Members of the Board of Health, moreover, are experts in public health, entitled to a degree of deference. The fact that the proposal originated in the mayor’s office does not diminish the board’s authority and duty to protect the public’s health. Many health proposals arise from the executive branch, notably the Affordable Care Act.
Uh, no, obesity doesn’t qualify as an “imminent” threat such that a Board of Health can arbitrarily declare something “banned”. Why not king size candy bars? Why not New York cheese cake? Why not a whole plethora of sugar soaked products? Well, if you’re paying attention, I’m sure you’ve realized that if this had flown, such bans were likely not far behind.
But back to Gostin. Here’s his real argument:
First, the ever-expanding portions (think "supersized") are one of the major causes of obesity. When portion sizes are smaller, individuals eat less but feel full. This works, even if a person can take an additional portion. (Most won’t because they are satiated, and it at least makes them think about what they are consuming.) Second, sugar is high in calories, promotes fat storage in the body and is addictive, so people want more. The so-called "war on sugar" is not a culture war, it is a public health imperative backed by science.
So, there is good reason to believe New York’s portion control would work. But why does the city have to prove that it works beyond any doubt? Those who cry "nanny state" in response to almost any modern public health measure (think food, alcohol, firearms, distracted driving) demand a standard of proof that lawmakers don’t have to meet in any other field.
Because we don’t, in his opinion, “demand a standard of proof” from lawmakers in any other field, we shouldn’t, apparently, demand that standard in this field. After all it is a “public health imperative” which is “backed by science”. Where have we heard that before (*cough* global warming *cough*)?
So we shouldn’t ask lawmakers to prove that a) obesity is an imminent threat and b) banning large sodas will defeat that threat? Because that’s certainly the premise.
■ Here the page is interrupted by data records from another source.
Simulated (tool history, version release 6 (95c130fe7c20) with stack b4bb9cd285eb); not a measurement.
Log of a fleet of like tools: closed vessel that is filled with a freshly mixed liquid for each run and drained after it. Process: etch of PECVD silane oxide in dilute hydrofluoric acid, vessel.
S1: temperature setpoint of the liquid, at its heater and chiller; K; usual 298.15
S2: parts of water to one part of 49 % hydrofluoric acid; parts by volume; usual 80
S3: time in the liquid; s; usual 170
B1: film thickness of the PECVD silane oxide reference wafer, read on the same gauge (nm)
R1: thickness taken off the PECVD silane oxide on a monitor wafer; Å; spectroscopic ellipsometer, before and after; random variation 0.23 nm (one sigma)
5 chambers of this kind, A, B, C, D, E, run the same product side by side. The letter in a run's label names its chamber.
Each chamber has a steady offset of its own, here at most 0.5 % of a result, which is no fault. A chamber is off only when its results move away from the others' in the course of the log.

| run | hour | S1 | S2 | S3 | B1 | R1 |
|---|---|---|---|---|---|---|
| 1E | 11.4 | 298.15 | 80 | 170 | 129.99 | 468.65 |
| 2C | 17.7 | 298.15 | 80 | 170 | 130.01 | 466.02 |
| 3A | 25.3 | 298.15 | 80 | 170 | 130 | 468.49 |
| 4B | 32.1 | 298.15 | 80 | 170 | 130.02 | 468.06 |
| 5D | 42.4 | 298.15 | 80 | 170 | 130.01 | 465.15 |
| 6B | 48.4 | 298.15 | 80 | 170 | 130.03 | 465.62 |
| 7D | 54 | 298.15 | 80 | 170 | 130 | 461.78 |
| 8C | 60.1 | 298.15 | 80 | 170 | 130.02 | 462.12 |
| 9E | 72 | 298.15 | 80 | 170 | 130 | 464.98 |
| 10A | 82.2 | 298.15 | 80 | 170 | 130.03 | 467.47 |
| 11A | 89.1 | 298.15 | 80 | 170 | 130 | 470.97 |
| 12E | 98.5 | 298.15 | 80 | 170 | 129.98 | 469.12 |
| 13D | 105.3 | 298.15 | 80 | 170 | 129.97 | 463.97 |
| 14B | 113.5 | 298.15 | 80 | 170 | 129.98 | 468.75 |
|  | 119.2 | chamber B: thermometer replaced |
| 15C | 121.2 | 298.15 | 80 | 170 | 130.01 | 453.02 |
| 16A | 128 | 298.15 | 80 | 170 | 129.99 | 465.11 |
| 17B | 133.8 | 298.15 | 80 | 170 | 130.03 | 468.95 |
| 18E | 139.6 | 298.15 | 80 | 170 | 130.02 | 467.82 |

In fact, we should do precisely the opposite of what Gostin says. We should demand “a standard of proof” from out lawmakers that requires they prove whatever bill they’re contemplating is in fact necessary. Want to ban “assault weapons”. Prove to me that such a ban will “curb gun violence”. Stats seem to indicate it will have no effect. The lapse of the previous ban showed no appreciable increase in gun violence and we’ve seen an overall decrease in violence as a whole.
In this case, the ban Gostin tries to defend and contrary to his headline claims, was neither legal or smart. It was arbitrary and poorly thought out (if it was thought out at all – seems more like it was a capricious act grounded in an inflated belief in the power Mayor Bloomberg thought he had). And according to a NY state judge, it wasn’t legal either.
Of course Gostin tries a transparently obvious bit of nonsense by blaming the failure on “Big Food” and a compliant judge buying into their arguments. It is the usual fall back position for someone who has nothing. And his trump card is to compare the food industry to, you guessed it, the tobacco industry. “Big” anything to do with business or industry is a liberal boogyman invoked when arguments are weak. And Gostin’s is about as weak as they come. His attempt to fob this off on the “usual suspects” is, frankly, laughable.
I note this particular “defense” by Gostin simply to point out that there are people out there, people others consider to be rational and intelligent (and, apparently, who can get things published on CNN) that can rationalize curbing you freedoms and liberties through the use of force (law and enforcement) because they actually believe they know what is best for you and have the right to act on that on your behalf.
What we need to do, quickly, is find a way to dissuade the nannies of the world from that belief. They need to understand that freedom means they’re free to act on what they believe in circumstances like this but they’re not free to decide that others must do it too, because they’ve decided that’s the “smart” thing to do. Freedom means the right to fail, get fat, do stupid things (that don’t violate the rights of others), etc. We’re issued one mother in our lives. And it’s not the state.
As it should:
A state judge on Monday stopped Mayor Michael Bloomberg‘s administration frombanning the sale of large sugary drinks at New York City restaurants and other venues, a major defeat for a mayor who has made public-health initiatives a cornerstone of his tenure.
The city is “enjoined and permanently restrained from implementing or enforcing the new regulations,” wrote New York Supreme Court Judge Milton Tingling, blocking the rules one day before they would have taken effect. The city’s chief counsel, Michael Cardozo, pledged to “appeal the ruling as soon as possible.”
In halting the drink rules, Judge Tingling noted that the incoming sugary drink regime was “fraught with arbitrary and capricious consequences” that would be difficult to enforce with consistency “even within a particular city block, much less the city as a whole.”
“The loopholes in this rule effectively defeat the stated purpose of the rule,” the judge wrote. (Read the full text of the ruling.)
Under a first-of-its-kind prohibition approved by the city Board of Health last year, establishments from restaurants to mobile food carts would have been prohibited from selling sugary drinks larger than 16 oz. After a three-month grace period, the city would have started fining violators $200 per sale.
So the nanny gets told “no”.
Does anyone really believe this will stop him?